THEY nearly died when their daughter Deirdre got a green card and a job in Texas. She was the eldest and had been their only child for nearly nine years before her siblings were born. They feel somehow betrayed that she left and went so far away.
Deirdre is in computers and doing very well. She has been in Texas for a year now. She is 26, working too hard to have a proper social life, and is at times a bit lonely - when she hears Irish music, goes to an Irish book signing, sees Riverdance on the video... well, she thinks about home a bit. Like everyone does.

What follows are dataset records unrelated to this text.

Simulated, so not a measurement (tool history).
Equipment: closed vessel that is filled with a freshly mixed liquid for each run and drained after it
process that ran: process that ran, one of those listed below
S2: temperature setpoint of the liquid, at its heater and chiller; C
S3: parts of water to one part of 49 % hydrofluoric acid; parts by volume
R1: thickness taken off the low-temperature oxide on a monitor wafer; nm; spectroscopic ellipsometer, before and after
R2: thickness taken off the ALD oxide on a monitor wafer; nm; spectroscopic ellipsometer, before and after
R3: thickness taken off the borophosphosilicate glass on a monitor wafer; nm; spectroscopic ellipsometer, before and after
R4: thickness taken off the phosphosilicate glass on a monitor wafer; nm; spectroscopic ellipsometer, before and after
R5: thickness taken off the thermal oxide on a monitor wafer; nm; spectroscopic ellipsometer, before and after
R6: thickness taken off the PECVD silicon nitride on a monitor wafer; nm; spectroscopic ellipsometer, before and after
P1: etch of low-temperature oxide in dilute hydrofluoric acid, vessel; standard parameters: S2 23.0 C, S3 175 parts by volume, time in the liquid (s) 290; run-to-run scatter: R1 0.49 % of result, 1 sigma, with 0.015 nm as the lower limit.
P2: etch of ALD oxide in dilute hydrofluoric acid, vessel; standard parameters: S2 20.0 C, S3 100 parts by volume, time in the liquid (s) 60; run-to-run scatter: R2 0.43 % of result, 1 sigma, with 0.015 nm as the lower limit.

It's not the blues, nor feeling that she made the wrong decision nor an aching to swing a scythe again through fields of Irish wheat. Just the ordinary feelings - she'd like to know what's going on at home, what friends are doing, what her family is up to. Small things so that she won't feel a stranger when she goes back and hears people say that such and such a place was sold ages ago, or that so and so's husband died last year, or their son wrote a song that was in the charts.
And her family are not e mail kind of people, they wouldn't know what she was talking about if she mentioned it, and her friends aren't on the Internet, and her mother keeps saying that this is costing a fortune every time she rings, so she relies on the old fashioned letter.
Every Sunday her mother tells the family that they have to write a page to Deirdre over there thousands of miles away in America. And she can imagine them sitting in the kitchen just before lunch - two younger brothers and a sister with their ballpoint pens trying to think of something to say. Her father adds about three lines to the end of one of their pages, always but always saying that he was never any good at letter writing, which is odd, considering he has spent his whole life in the Civil Service where memos and letters form the central core of his life.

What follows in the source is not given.